The applicants, the Trustees of Flamingo Court Body Corporate, acting for a sectional title scheme situated at Canary Crescent, Tongaat, Durban, KwaZulu-Natal, brought an application under section 38 of the Community Schemes Ombud Service Act 9 of 2011 (CSOS Act) against G Muthusami, the registered owner of Flat C2 Door 32 in the scheme. The applicants sought relief under section 39(1)(e) of the CSOS Act for payment of outstanding levies allegedly owed by the respondent in the amount of R35 891.60. The applicants' managing agent stated that internal remedies to recover the arrears had been exhausted. The respondent filed no submissions. During adjudication, the adjudicator requested further documents from the applicants on two occasions under section 51(1)(a)(i), including a trustees' resolution determining the interest rate on arrears, a debt collector's certificate, the scheme's conduct rules, and a detailed statement of account from when the respondent first fell into arrears. The applicants failed to provide these documents.
The application was dismissed in terms of section 53(1)(b) of the CSOS Act. No order as to costs was made.
In a CSOS application for payment of arrear levies under section 39(1)(e), the applicant bears the burden of proving the claim on a balance of probabilities. Where the adjudicator lawfully requires further information or documentation under section 51 of the CSOS Act and the applicant fails to comply, the adjudicator is entitled under section 53(1)(b) to dismiss the application.
The adjudicator made general observations that only relevant evidence should be considered and that proof in such matters is determined according to a preponderance of probabilities, with reliability and credibility of filed statements also relevant. These comments were explanatory of the evidential approach rather than independent binding rulings.

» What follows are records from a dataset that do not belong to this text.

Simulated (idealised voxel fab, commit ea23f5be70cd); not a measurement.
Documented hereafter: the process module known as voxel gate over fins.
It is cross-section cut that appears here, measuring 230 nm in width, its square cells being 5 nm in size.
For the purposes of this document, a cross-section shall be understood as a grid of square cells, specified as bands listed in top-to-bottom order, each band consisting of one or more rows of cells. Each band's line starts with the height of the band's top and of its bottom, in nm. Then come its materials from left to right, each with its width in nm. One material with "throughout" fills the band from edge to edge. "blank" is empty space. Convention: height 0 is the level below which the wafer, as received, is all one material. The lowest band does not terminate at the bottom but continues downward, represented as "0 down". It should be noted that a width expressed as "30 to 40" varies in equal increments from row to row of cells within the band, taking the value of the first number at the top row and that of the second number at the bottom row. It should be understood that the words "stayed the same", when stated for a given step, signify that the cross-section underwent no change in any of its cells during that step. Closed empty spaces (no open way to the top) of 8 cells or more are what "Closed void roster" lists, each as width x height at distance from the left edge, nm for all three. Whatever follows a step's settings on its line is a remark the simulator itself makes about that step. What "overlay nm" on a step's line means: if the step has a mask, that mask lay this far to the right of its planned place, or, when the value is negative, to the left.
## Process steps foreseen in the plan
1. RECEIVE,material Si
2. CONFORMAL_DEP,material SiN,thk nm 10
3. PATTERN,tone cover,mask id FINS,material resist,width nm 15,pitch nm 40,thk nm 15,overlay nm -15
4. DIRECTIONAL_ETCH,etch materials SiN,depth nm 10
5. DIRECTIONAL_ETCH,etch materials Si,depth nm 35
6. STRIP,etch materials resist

This decision illustrates the procedural and evidential demands in CSOS levy-recovery disputes. Even where a respondent does not oppose the matter, an applicant must still prove its claim with adequate documentation. The case underscores the adjudicator's investigative powers under section 51 of the CSOS Act and confirms that non-compliance with document requests can be fatal to an application. It is significant for community schemes because it shows that levy claims cannot succeed on bare assertion alone; proper records, rules, resolutions, and account statements are essential.